Where the conduct involves manufacture or use of forged licensing agreements, fictitious assignment deeds, bogus invoices, forged authorisation records documents which are manufactured to give the appearance of legitimate trademark ownership offences relating to forgery and use of forged document under the BNS may apply.

3 The Companies Act, 2013 adds an additional dimension where there are falsifications of trademark rights ownership in company reports, financial statements, prospectuses or other investor documents. Ownership of trademark rights, registration, exclusive use are assets. False statements about them in investor documents are not just bad titles. It is corporate fraud with ramifications under the disclosure and liability laws of companies.
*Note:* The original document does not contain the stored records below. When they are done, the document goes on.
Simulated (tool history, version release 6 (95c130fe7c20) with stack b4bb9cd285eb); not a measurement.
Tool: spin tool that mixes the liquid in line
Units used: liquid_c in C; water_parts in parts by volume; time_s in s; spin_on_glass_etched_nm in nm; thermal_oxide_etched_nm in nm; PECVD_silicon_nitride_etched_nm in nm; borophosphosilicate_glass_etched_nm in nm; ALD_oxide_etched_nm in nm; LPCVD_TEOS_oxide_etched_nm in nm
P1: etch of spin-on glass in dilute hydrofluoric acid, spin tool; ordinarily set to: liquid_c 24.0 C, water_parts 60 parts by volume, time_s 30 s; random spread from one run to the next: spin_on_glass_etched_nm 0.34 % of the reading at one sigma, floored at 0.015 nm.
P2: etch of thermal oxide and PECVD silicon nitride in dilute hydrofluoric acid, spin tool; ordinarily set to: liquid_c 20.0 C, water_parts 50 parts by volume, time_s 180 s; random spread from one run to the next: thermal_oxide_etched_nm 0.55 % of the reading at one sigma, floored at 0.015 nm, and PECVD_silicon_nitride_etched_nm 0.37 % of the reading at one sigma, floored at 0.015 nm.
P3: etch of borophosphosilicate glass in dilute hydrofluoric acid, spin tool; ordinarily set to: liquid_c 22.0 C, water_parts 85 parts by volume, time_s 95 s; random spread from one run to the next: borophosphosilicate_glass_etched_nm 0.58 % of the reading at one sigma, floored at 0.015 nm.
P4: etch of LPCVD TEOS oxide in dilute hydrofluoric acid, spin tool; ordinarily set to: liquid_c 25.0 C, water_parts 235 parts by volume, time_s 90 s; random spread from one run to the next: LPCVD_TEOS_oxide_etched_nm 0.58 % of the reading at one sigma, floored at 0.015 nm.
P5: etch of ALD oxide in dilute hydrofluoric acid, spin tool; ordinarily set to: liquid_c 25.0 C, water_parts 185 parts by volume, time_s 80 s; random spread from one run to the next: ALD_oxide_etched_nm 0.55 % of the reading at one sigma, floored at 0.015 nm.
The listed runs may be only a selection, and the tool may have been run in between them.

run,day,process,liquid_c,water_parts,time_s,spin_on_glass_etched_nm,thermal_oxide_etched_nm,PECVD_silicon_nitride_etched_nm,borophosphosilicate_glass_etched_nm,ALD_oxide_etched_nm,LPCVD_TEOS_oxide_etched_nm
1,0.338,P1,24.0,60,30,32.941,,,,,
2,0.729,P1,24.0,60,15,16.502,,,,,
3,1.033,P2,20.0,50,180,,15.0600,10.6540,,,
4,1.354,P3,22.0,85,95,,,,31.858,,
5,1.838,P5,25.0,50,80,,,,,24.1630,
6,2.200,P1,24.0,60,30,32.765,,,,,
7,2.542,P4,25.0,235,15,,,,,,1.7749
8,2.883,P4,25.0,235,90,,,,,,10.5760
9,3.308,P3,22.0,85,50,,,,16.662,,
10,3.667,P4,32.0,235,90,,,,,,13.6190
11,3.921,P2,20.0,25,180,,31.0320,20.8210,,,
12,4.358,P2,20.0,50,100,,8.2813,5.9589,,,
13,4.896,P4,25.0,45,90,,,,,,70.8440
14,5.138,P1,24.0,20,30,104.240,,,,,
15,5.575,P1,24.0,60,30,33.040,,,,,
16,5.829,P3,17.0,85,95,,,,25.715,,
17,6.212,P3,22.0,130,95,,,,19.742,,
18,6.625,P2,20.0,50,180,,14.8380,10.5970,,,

Counterfeiting at Scale - IP infringement or economic crime?

Probably the most obvious and well known example of this phenomenon is trademark counterfeiting, yet here, too, the law has not kept up with commerce.

The Trade Marks Act, 1999 has criminal offences. Section 102 makes it a crime to falsify a trademark. Section 103 criminalises the unauthorised use of a trademark. Section 104 relates to the sale, possession or offer for sale of goods bearing a false trademark. Section 105 provides for higher penalties for repeat offenders.

These provisions are not bad in themselves. But they were not visionary at the time of the Act. They were premised on a system in which counterfeiting was typically limited to a retailer copying a trademark, a shopkeeper selling fakes. They don't deal well with the organised financial networks involved in large-scale counterfeiting.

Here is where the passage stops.